This train of thought could have been easy to explain if it were fourth year cynicism speaking. But it isn't that! I could be tempted to call it professor cynicism rerouted through my system and additionally seasoned with a healthy sprinkling of my own. But it isn't that either!

One Friday in Mid-October, a group of us students were kept waiting outside the Dean Students Office for more than two hours, only to be told at the end of it, in no pleasant terms, that our plan to start an FM Radio station in IITM was pure wishful thinking. That meeting is the reason this issue of The Fourth Estate does not carry an article about the status of that effort! But FM Radio is not the point here. What was said at that meeting is.

It started out appearing to be the outlet of a mind 'frustrated' (to use the Dean's own words) at the IITian tendency to 'buy' greatly sidelining the tendency to 'build'. It started out appearing to be another of those diatribes crying hoarse about the deterioration of the system, and about those being the days. It started out appearing to be a lot of things that the arrogance of youth has made us immune to.

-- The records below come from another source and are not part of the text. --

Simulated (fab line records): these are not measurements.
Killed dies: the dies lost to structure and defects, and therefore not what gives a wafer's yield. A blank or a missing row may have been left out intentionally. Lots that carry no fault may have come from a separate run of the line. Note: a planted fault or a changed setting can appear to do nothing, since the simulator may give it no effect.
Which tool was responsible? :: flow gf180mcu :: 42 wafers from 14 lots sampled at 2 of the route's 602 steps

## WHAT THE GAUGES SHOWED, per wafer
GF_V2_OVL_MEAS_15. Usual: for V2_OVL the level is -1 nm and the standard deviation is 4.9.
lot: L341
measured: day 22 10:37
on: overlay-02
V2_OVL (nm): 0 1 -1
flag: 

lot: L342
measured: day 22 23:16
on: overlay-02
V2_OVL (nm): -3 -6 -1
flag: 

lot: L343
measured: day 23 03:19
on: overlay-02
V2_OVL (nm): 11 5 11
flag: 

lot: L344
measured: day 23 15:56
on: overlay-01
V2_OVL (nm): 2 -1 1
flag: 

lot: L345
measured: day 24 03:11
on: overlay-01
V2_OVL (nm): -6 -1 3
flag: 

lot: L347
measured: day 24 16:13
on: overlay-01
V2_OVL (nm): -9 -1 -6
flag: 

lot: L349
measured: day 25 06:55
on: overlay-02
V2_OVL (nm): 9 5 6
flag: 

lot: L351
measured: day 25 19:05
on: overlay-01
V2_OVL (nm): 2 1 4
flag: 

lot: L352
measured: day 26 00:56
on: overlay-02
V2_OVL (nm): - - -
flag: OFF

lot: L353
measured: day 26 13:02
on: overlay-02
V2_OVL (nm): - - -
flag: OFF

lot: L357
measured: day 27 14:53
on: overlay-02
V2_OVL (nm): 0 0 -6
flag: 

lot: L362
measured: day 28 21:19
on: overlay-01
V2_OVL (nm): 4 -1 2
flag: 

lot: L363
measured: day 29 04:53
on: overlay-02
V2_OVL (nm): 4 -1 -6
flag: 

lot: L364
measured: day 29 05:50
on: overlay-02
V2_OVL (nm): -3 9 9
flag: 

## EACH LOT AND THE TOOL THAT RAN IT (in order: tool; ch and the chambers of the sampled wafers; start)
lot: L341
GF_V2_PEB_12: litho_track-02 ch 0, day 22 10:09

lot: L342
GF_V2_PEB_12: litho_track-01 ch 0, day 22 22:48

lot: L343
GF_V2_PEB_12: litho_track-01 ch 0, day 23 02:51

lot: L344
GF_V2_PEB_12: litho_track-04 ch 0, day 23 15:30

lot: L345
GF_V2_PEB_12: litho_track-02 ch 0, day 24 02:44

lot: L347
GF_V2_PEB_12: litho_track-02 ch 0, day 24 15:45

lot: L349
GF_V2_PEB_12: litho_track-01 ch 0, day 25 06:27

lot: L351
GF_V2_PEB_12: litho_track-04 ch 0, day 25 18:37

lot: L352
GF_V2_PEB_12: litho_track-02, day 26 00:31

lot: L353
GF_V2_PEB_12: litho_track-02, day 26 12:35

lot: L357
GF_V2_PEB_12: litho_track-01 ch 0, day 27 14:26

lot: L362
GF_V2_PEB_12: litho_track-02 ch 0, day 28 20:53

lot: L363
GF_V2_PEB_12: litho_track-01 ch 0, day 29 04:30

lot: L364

But now, many days later, that angry (rather, again, to use the Dean's words, "not angry but frustrated") face and tone of an unyielding figure of authority no longer bother me. The disappointment of a setback no longer taunts me. All I have left to grapple with is the inescapable wisdom and relevance of his words.

Maybe I should have spoken to the Dean again about the points he had raised that day, before I set out to write this article. But I think it's more important that we students reflect upon this matter ourselves, given a starting point, than read what would appear to us to be a discourse to be cheerfully ignored.

I am not qualified to talk about whether IITians of previous generations were any better in these respects. But even in absolute terms, I believe we have a lot of potential to live up to. Why don't we build anything ourselves? There are simple problems lying all around us, waiting to be provided elegant engineering design solutions. It could be building something as simple as a small solar powered water desalination unit or even a machine that paints the broken median lines on the roads. These were the Dean's examples. And the more you think about it, the more problems you find that we students could easily take on. I later thought about the idea of students working on building vacuum cleaners or laundromats for their hostels, instead of fighting their Social Secretaries at the General Body Meetings and vetoing their budgets time after time. Maybe my examples were not that good, but the point is that anyone could think of many more things we could design - for our benefit or for the institute's or society's; and definitely for our own satisfaction.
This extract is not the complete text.